On 25 July, Trinidad and Tobago Football Association (TTFA) president Kieron Edwards suggested that “progress” was being made with regards to the country’s eligibility law, which would widen the pool of players available for the national football team.
The TTFA, said Edwards, was “already putting systems in place […] with National Security and the Immigration Department to expedite passports once the coach makes his selections”.

(via TTFA Media.)
Five days later, it emerged that the TTFA had actually not put things in place for its youth team to travel to Aruba for the Concacaf Under-15 Championship—a tournament that was scheduled two years ago.
It is not always possible to know whether you can trust the integrity of a speaker. But, if you look closely enough, there tend to be signs.
Do you believe that the Edwards-led local football body can effectively and efficiently assimilate overseas-born footballers? The same one that could not find a way to properly involve Tobago in a six-week-long interzonal under-15 competition, meant to be a selection tool for national coach Densill Theobald?

Photo: TTFA Media.
Well, none so blind…
The Boys National Under-15 Team did get to Aruba, incidentally. They landed two days late and a player short at the Reina Beatrix International Airport in Oranjestad.
And, after successfully petitioning Concacaf to reschedule their opening game because of their own incompetence, the young Soca Warriors—with all due respect to Selwyn Melville—went on to finish third in League B (the Concacaf’s second tier) with four wins and a 6-2 loss to Jamaica.
So, was Trinidad and Tobago’s 2025 Concacaf Under-15 campaign a decent showing? Or an embarrassment? And for whom?
How does one gauge the work done by Theobald, team manager Nigel Roberts, technical director Anton Corneal and technical committee chair and TTFA president, Edwards?

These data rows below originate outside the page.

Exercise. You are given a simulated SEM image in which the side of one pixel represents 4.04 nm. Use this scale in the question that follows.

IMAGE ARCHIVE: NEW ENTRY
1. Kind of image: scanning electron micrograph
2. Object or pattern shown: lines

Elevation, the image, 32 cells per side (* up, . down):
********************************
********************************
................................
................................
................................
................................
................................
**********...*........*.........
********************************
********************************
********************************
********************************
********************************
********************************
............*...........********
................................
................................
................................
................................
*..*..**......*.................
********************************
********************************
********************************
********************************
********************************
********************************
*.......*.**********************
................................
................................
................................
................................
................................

I’d suppose the first line of business is to establish why that matters.
If you inherited a failing restaurant tomorrow and were committed to turning around its fortunes, you would probably ask yourself a few questions:
Is the chef any good? How is the customer service? Is the marketing delivering? Do the staff pull their weight? Is the building in good order?
It is the TTFA executive committee’s job, on the guidance of its technical committee, to create an environment that is conducive to discovering and developing talent within the two-island republic (at least, as a first port of call).
The technical director must diligently implement that vision.
The various national football team technical staff, led by the head coach and manager, are responsible for maximising the potential of standout players within the structure created—or managed—by the TTFA executive and run by the technical director.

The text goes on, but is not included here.